Look at you once again.

Nobody said anything about making Jones kowtow to anything, yet you accuse this.

I didn't miss that part at all, but it is merely something that you pay lipservice too. You haven't held it in higher esteem than castigating Mr Jones at all. Denouncing him for his "bigotry", danger, and the "sacrificing of innocents" is to the fore. You make it clear that he shouldn' be doing it and that he's an areshole for it who should pay a high social price. You talk of leaders changing things for the better. Well, what our leaders should be doing, what Obama should say, is something along these lines:

That here in the West we have the right to freedom of speech. People do and say all manner of things, high and low, from burning a Qur'an, to putting effigies of jesus into vats of urine and calling it art, to expounding views from the weird and wacky to the highly rational and sane. Here in America, in the West, we tolerate it even if we find some speech offensive. He should explain that that toleration is one of the pillars of the free world, and explain why it leads to the prosperity and advancement of the West. He should explain that it would be in the Islamic worlds best interest to adopt that wonderful institution as a pillar of their own society, if they want to flourish. And he should demand that Karzai, in Afghanistan, and whoever leads in whatever other countries its happening in, hunts down and puts the perpetrators of those murders on trial. He should not even comment on whether or not he thinks Terry Jones is a bigot. It's not his job to make pronouncements on citizens exercising their right to freedom of speech. It's his job to defend that right.

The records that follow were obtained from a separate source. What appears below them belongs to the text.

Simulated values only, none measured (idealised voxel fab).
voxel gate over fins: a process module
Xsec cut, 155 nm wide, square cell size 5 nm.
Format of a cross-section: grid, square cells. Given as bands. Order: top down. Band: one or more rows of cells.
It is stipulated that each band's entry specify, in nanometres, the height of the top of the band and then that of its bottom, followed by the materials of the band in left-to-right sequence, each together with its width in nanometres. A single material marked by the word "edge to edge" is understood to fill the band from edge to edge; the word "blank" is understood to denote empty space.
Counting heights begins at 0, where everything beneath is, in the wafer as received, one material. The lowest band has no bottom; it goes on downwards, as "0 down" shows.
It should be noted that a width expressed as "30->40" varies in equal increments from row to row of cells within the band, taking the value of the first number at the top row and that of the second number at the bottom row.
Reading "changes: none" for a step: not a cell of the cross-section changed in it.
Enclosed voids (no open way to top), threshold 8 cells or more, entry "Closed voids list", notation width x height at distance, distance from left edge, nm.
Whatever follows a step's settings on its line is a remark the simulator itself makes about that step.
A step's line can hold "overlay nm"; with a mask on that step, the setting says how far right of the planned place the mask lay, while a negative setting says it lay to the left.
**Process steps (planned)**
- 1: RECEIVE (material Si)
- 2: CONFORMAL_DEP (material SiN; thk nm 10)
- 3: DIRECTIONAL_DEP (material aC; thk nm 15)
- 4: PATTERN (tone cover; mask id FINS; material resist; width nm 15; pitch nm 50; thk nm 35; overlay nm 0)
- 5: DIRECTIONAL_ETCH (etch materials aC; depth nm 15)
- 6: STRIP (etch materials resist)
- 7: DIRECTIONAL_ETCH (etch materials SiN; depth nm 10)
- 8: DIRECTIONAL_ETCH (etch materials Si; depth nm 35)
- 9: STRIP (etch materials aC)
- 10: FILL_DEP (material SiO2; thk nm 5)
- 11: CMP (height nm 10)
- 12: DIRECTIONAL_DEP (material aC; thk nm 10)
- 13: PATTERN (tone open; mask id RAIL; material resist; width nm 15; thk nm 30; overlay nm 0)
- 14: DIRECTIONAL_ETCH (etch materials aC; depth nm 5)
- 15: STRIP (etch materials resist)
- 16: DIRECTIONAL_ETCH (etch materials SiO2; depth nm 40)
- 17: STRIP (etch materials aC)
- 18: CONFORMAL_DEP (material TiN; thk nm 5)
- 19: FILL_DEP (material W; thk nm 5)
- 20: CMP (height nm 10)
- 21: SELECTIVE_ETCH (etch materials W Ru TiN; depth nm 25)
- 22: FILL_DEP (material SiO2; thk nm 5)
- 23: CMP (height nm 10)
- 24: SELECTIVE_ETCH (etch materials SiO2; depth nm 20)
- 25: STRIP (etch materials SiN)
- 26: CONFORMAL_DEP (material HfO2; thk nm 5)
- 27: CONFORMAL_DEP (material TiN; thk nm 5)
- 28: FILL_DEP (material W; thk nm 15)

That's not what you've put first and foremost in regard to this. What's come through first and foremost, loud and clear, is that Terry Jones is an unconscionable bigot and an arsehole and that he, and by extension the rest of us, should all tone down the things we might say or do in regards to our criticism of Islam. That doesn't strike me as putting love over hate. Just the opposite in fact. The very thing that you're constantly charging others with.

Richard

Presumably you want Muslims to denounce and socially penalize the fundamentalist fanatics within their society. Michael, as a member of Western society, denounces and calls for social penalties on a fundamentalist fanatic within his own society.Neither you nor Michael denies anyone's freedom of speech.

You persistently claim to see a difference that isn't there.

I denounce Terry Jones fundamentalism myself - in fact, I denounce all religion in so far as it is irrational. Unlike Michael though, I do not denounce his burning of the Qur'an. In fact, I applaud his freedom to burn it, and would say to Terry Jones feel free to burn more if that is your want. Michael, and it seems you, and others here, put him down for burning it, for his insensitivity to those who revere it. As far as I'm concerned it's better that he speaks his mind and feels free to do so. Those who revere Qur'ans' need to get used to tolerating things that might offend them if they want to raise themselves up to the standard the West requires. They can practice on Terry Jones.

You persistently claim to see a difference that isn't there.

There's a difference. Michael isn't going to give Islamic supremacists anything to practice on, and he encourages everyone else to do the same.